Steps to avoiding slips, trips and falls in the workplace
01 December 2017
Clean Hire looks at the importance of health & safety when it comes to industrial floor cleaning
It may come as a surprise to learn that slips and trips are the cause of nearly 40% of serious injuries in the workplace. As well as being potentially dangerous in themselves, slips and trips are often the start of other accidents, through collisions, falls on stairs or other incidents involving heights. Many of the risks leading to slips and falls can be reduced by paying attention to health and safety issues, and so it makes sense to make floor safety a priority. Implementing appropriate industrial floor cleaning processes is key to this; here are some thoughts and suggestions:
Risk assessment - why it's smart to be tidy
All employers are responsible for the health and safety of their employees and visitors to their premises - it's the law. When it comes to floor surfaces, a full risk assessment will help you identify any potential risk points. How does your floor surface shape up? Is there any damage or wear? Are tiles or carpets lifting? Is it clean and clear of machinery or other items? Are there murky unlit corners that would benefit from better lighting? Perhaps that leaky outer door needs fixing so that the rain doesn't seep in across the floor. What about clutter - are there floor surface hotspots where items tend to be abandoned?

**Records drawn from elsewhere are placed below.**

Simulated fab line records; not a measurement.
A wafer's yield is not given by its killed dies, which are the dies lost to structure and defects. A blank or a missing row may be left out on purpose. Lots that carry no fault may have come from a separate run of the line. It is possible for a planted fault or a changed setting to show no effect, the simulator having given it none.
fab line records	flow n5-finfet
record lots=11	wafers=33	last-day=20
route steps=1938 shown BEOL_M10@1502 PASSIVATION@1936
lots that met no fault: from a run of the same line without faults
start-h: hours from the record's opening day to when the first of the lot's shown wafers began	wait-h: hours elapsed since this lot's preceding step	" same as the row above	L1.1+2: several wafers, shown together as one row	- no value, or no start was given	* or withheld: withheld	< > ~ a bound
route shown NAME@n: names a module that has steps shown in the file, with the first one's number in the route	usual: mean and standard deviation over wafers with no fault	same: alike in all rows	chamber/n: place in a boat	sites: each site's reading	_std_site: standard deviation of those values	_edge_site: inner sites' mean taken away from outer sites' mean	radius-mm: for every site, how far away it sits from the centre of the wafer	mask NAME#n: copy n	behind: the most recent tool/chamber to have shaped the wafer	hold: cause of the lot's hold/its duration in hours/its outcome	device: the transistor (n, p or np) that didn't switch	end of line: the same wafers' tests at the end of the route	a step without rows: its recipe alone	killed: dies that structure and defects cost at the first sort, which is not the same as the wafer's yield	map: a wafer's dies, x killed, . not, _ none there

Converting paperwork into an action plan
A risk assessment is more than just legal paperwork - it's your plan of action for a safer workplace, so make sure your employees are aware of what's happening, and above all, get them involved. Encourage them to identify areas of potential risk and to come up with suggestions for improvement. Having a sense of ownership in a project or plan is fundamental to its success. Above all, cultivate the outlook that potential hazards need to be tackled immediately and welcome ideas for safety improvements from your staff. If you haven't already done so, consider the use of professional industrial floor cleaning, since using specialist machinery operated by trained staff may work out to be the safest, most economic and effective option.
Floor cleaning with health and safety in mind
Health and safety awareness is an ongoing, not a finite, process. It's a state of mind that needs to be encouraged until it becomes second nature. Here are some pointers to promoting the health and safety approach to floor cleaning:
Training, tools and techniques
• Make sure floors are always clear and clean, with no trailing wires
• Use an appropriate cleaning method for the type of floor
• Clean up quickly after a spill
• Identify potentially hazardous spills and know how to tackle them
• Wherever possible, cordon off areas that are being cleaned until the task is complete and the area is dry
• Make sure all cleaning staff are appropriately dressed and trained
Having identified that floor condition and cleanliness is one of the key factors in maintaining safety in the workplace, it's clear that any time, training and equipment investments relating to floor cleaning are worthwhile. Whilst every organisation has its own unique issues when it comes to health and safety assessments, there are free checklist templates available which can be adapted to individual needs, ensuring that regular risk assessments are carried out on floor safety. It's vital that cleaning staff are not only properly trained in handling equipment but also receive regular refresher courses, since they are the personnel who will assure the success of your health and safety floor cleaning programme.